Non-profit swim and workout center opens in Arkville

The pool at CRC. (photo by Violet Snow)

The pool at CRC. (photos by Violet Snow)

The central Catskills have plenty of ponds, lakes, and rivers for summertime swimming. But for people who like to swim for exercise, not just to cool off, the options are limited during the colder months of the year. Swimmers can go to the YMCAs in Kingston and New Paltz or the athletic center at Bard College, but to the west, there have been no indoor public pools — until this June’s opening of the Catskill Recreation Center (CRC) in the Delaware County town of Arkville, 14 miles west of Phoenicia.

The CRC was built through a donation from Kingdon Gould, Jr., a member of the wealthy Gould family, who have maintained a country home in the region for generations. Established as a 501(c)(3) not-for-profit, the center is meant to be entirely self-supporting within three years and is not paid for by taxes but charges reasonable membership fees. The $5 million facility includes a 24,000-square-foot building that houses a six-lane swimming pool by United Pools, with handicapped access and an exercise room equipped with high-tech workout machines.

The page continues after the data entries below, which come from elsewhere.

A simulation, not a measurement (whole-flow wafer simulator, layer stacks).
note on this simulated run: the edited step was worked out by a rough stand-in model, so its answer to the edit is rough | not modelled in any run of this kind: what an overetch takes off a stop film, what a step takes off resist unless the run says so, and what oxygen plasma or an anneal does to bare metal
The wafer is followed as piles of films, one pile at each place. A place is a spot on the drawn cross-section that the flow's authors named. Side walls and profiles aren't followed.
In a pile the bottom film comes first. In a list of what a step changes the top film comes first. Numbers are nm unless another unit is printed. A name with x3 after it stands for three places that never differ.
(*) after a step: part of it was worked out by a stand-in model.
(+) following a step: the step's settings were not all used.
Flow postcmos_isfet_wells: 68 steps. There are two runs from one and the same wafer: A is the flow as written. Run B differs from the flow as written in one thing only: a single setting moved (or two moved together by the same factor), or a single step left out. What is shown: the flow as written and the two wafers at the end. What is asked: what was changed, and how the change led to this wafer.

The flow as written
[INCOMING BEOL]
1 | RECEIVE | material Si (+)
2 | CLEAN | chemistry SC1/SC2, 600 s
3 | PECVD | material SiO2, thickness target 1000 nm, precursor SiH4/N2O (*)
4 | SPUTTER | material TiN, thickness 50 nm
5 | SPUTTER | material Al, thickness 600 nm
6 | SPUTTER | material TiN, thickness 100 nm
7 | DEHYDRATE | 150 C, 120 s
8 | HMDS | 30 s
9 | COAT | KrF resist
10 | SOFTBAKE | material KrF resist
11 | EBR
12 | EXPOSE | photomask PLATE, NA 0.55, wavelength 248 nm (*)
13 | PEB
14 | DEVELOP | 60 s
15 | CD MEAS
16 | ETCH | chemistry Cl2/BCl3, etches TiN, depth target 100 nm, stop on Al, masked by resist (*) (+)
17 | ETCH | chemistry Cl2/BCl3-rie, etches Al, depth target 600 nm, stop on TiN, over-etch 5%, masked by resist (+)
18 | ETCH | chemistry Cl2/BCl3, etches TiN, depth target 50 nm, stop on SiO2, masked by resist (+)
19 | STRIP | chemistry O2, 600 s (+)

Phoenicia resident Molly Kilb began to swim regularly at the pool in July while recovering from an ankle injury. “I thought it would be good rehab,” she recalled. “The lifeguards and the staff were so welcoming to an injured 60-year-old woman — I couldn’t stop going. Everyone’s really supportive, the place is spotless, and the hours are good.” Kilb likes to arrive when the facility is opening, at 6 a.m. on weekdays and 8:30 a.m. on weekends. There are usually five to ten other swimmers on hand at that time, some doing laps, others treading water in the cardio pool.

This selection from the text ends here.